What creditors must do before implementation

The window between now and the expected March 2026 implementation date is the most critical period for creditor rights in Bulgaria. Once the personal insolvency stay provisions become operational, enforcement against a debtor who files for insolvency may be frozen. Industry observers expect the following pre-implementation actions to be essential:

  • Perfect security: Register all pledges, mortgages, and assignments of receivables. Unregistered security may lose priority once insolvency proceedings open.
  • Accelerate enforcement: If an enforceable title already exists, instruct a private bailiff immediately. Completing execution before the law takes effect eliminates insolvency risk for that claim.
  • Audit debtor exposure: Identify which debtors in the portfolio are natural persons or sole traders, these are the individuals who will be eligible for personal insolvency.
  • Review guarantees: Where a corporate debt is guaranteed by an individual, the guarantor may soon be eligible for personal insolvency, potentially impairing the guarantee.

Order for Payment and Uncontested Debt Procedure, Step-by-Step

The order for payment procedure under Article 410 of the Bulgarian Civil Procedure Code (CPC) remains the fastest route to an enforceable title for debt collection in Bulgaria 2026. It is available where the claim is for a specific monetary amount and is supported by documentary evidence, invoices, contracts, account statements, or acknowledgments of debt.

When to use order for payment vs summons proceedings

The order for payment is ideal for clear, documented, uncontested debts. If the debtor is likely to object (e.g., disputes over quality or delivery), creditors should consider filing a full summons action directly, avoiding the delay of a rejected order-for-payment application followed by an ordinary lawsuit. For large or complex claims, filing under Article 417 CPC, which grants immediate enforceability for certain categories of documents (notarial acts, bills of exchange, excerpts from commercial books), provides an even faster path.
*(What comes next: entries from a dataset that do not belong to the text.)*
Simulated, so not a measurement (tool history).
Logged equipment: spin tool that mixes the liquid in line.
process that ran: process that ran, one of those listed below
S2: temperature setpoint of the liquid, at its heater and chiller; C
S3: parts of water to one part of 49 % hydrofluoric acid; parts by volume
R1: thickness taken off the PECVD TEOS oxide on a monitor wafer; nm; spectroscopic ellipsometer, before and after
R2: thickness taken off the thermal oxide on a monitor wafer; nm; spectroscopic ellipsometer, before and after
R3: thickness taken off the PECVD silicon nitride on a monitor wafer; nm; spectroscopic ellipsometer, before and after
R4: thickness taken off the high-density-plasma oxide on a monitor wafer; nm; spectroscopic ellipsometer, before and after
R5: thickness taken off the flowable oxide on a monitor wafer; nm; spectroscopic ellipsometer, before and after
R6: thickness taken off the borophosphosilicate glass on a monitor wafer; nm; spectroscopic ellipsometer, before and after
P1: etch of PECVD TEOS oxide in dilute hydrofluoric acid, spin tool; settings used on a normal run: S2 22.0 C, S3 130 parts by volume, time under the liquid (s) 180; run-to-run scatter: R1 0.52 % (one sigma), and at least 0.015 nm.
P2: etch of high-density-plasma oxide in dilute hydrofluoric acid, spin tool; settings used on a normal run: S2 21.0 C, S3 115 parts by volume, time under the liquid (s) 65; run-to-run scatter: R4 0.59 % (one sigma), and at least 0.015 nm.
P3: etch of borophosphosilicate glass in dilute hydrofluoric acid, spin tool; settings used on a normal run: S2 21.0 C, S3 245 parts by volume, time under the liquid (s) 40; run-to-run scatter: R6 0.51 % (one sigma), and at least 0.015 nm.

Filing checklist, order for payment

  1. Confirm jurisdiction: File at the district court of the debtor’s registered address (or, for consumers, their permanent address).
  2. Prepare the application: Complete the standard-form application specifying the creditor, debtor, principal amount (in EUR), accrued interest, and the legal basis of the claim.
  3. Attach supporting documents: Include copies of contracts, invoices, delivery notes, demand letters, and proof of service.
  4. Pay the court fee: The fee is typically 2 % of the claimed amount (minimum thresholds apply).
  5. Await the court order: The court examines the application in closed session. If the application is formally correct, the court issues an order for payment, typically within days.
  6. Debtor’s objection window: The debtor has a statutory period (generally two weeks from service) to file an objection. If no objection is filed, the creditor requests a writ of enforcement and proceeds to bailiff enforcement.
  7. If debtor objects: The creditor must file a full lawsuit within the statutory deadline to avoid the order being vacated.

A downloadable order-for-payment application template is available in the resource section at the end of this article.

Enforcement Procedures and Bailiff Enforcement in Bulgaria, Options, Timelines, and Costs

Once a creditor holds an enforceable title (a court judgment with a writ of enforcement, a non-contested order for payment, or a directly enforceable document), the next step is to commence enforcement. Bulgaria operates a system of both state and private bailiffs (частни съдебни изпълнители), and creditors are free to choose a private bailiff in most cases. Private bailiffs are generally preferred for their speed and efficiency.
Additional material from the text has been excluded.